Either I am totally confused or this configuration stuff is confusing the hell out of me. I am pretty sure it is the former. Please I am looking for advice here as to how I should do this. I have my fs.default.name set to hdfs://<host>:<port>. In my JobConf setup I set the set same value for my fs.default.name. Now I have two options and I would appreciate if some expert could tell me which option I should take and why ?
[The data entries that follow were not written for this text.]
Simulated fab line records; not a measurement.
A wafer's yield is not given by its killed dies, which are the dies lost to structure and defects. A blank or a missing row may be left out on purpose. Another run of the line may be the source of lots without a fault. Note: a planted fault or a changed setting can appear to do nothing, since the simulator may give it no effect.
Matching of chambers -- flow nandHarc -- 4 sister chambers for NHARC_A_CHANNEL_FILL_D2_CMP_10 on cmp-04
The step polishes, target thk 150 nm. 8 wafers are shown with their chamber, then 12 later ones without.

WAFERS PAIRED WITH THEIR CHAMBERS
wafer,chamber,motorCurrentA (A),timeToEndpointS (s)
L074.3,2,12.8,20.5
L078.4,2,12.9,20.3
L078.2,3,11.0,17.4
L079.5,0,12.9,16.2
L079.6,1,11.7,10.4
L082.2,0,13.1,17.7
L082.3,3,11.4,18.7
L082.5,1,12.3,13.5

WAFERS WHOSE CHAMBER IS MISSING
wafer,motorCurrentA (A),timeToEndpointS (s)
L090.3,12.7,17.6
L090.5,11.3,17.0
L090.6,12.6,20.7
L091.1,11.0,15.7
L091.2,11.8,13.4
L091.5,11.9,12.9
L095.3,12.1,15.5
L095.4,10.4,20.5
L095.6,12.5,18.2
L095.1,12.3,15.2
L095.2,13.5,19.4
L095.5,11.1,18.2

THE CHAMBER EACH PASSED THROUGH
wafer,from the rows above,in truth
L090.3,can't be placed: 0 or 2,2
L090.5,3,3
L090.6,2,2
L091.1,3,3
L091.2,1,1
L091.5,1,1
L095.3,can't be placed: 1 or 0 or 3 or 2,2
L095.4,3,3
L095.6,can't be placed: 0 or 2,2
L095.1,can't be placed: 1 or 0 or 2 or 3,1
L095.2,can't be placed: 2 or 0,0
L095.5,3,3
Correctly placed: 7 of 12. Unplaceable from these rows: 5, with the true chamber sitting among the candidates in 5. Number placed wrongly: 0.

(1) Set my fs.default.name set to hdfs://<host>:<port> and also specify it in the JobConf configuration. Copy my sample input file into HDFS using "bin/hadoop fd -put" from my local file system. I then need to specify this file to my WordCount sample as input. Should I specify this file with the hdfs:// directive ? (2) Set my fs.default.name set to file://<host>:<port> and also specify it in the JobConf configuration. Just specify the input path to the WordCount sample and everything should work if the path is available to all machines in the cluster ? Which way should I go ? Thanks Avinash On 5/29/07, Phantom <[EMAIL PROTECTED]> wrote:
Yes it is. Thanks A On 5/29/07, Doug Cutting <[EMAIL PROTECTED]> wrote: > > Phantom wrote: > > Is there a workaround ? I want to run the WordCount sample against a > > file on > > my local filesystem. If this is not possible do I need to put my file > into > > HDFS and then point that location to my program ? > > Is your local filesystem accessible to all nodes in your system? > > Doug >